At the beginning of the month I was in Slimbridge. I knew it was the dead season for the wild birds but I was not quite prepared for the extraordinary emptiness of the place. Tack Piece is a huge grassy field which in winter is a feeding ground for thousands of birds. Today it is empty, but in a typical Slimbridge twist the only two living things on the drying-out pond by the hide were both rare: a Spotted Redshank and a Green Sandpiper.
With little to lose I decided to do some exploring of the surrounding countryside and discovered the little village of Purton where a nice farm campsite offered wonderful views across the estuary towards Slimbridge, and gave me easy access to the footpath along the canal south to Sharpness. In the early morning of a dull day I discovered the Hulks – a collection of old barges deliberately beached to strengthen the banks of the estuary.
Sharpness dock is like a dystopian film set. It’s web presence is of a flourishing port, but on this morning it looks deserted and very strange. What is happening to all those warehouses and all that ironwork?
Every Tuesday, when I’m at home, I do my volunteering stint at Dinefwr Park in Llandeilo. The new County Ranger, Stuart, is very much on my wavelength and it has been a pleasure to be part of his mission to restore lost biodiversity to the estate. This month I discovered the Flood Plain – the flat land between the Castle and the river. On a quick buggy tour we found an old wall beside one of the Oxbow lakes, and Stuart was positively encouraging when I asked to set up my pop-up hide there. He later did some research on the wall and found that it was a jetty, built to help British troops train for the Normandy landings – yes, here, on a lake in the middle of Wales! The troops were stationed on the estate at Newton House.
Here is a selection from my month at Dinefwr. (Kingfisher from the Kingfisher Hide, Goosanders on the Towy and cleft oak fencing.)
Mid month I had a message from one of the other bird enthusiasts in the village to say that the Hobby falcons were here again. Falco Subbuteo (it gave its name to the football board game) is a summer visitor to Southern Britain with around 2000 pairs nesting, mostly in Southern England, and spending the winter in Africa. We were, last August, very excited to find three of these charismatic birds taking up temporary residence just outside the village. After a few frantic days tracking them round the fields they were gone, and we decided it was probably a family group making a temporary stop on their way south.
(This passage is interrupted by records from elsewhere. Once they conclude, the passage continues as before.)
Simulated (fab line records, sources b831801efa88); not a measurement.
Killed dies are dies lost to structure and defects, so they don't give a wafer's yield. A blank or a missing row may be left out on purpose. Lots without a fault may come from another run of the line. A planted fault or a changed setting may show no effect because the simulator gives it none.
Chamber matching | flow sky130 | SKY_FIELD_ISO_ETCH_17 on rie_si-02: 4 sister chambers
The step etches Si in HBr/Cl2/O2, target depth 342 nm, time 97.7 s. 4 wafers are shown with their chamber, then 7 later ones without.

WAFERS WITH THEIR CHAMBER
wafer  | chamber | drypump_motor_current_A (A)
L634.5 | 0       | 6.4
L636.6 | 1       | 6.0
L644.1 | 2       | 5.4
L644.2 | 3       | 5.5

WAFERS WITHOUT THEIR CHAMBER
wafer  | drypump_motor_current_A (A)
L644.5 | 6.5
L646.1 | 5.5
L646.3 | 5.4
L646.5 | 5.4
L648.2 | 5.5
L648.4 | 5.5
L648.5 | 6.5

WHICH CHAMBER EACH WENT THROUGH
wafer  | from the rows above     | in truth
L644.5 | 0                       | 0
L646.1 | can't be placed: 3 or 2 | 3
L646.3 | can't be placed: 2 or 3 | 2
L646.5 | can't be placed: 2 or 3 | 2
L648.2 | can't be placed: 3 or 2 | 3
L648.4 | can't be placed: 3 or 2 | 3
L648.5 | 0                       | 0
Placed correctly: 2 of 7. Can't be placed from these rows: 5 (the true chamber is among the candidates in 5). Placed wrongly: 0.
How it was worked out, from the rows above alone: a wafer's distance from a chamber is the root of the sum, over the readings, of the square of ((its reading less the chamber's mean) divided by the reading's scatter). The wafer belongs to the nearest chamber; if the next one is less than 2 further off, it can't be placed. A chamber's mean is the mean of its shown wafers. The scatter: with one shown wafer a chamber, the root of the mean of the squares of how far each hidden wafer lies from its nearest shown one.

And now here they are again, four of them, in the same season and the same area! Clearly they are creatures of habit. I spent several long sessions trying to get a closer shot, but in the end had to settle for this distant interaction between one of the parent birds and a youngster.
I wrote about my trip to the Dyfi last month to see the Ospreys: http://phototwynog.co.uk/the-fish-eagle
Still feeling frustrated that I had failed to get the images I hoped for, I decided to try again before they departed for Africa. I didn’t quite get the iconic pictures of them fishing, but I did get some good flight shots, and wrote about it here:http://phototwynog.co.uk/return-to-the-dyfi
I also wrote about the extension to this trip further south. Here are a few different pictures. (Thrill riders in the sunset at St. Justinian, A mushroom breaks the surface at Skomer and Rabbits against the sea at Skomer)
The end of the month produced a rarity at Dinefwr – a Wood Sandpiper, and found me in my favourite lunch spot, the Kingfisher Hide. A typical report for an hour spent by this long, narrow oxbow lake at this time of year would be:
2 Mallards, 2 Moorhens and a Kingfisher!
However, at other times I have seen Otter, Great White Egret, Little Egret, Teal, nesting Coots, Redstart, Wren, Jay, Magpie, Greylag Goose, and lots of dragonflies.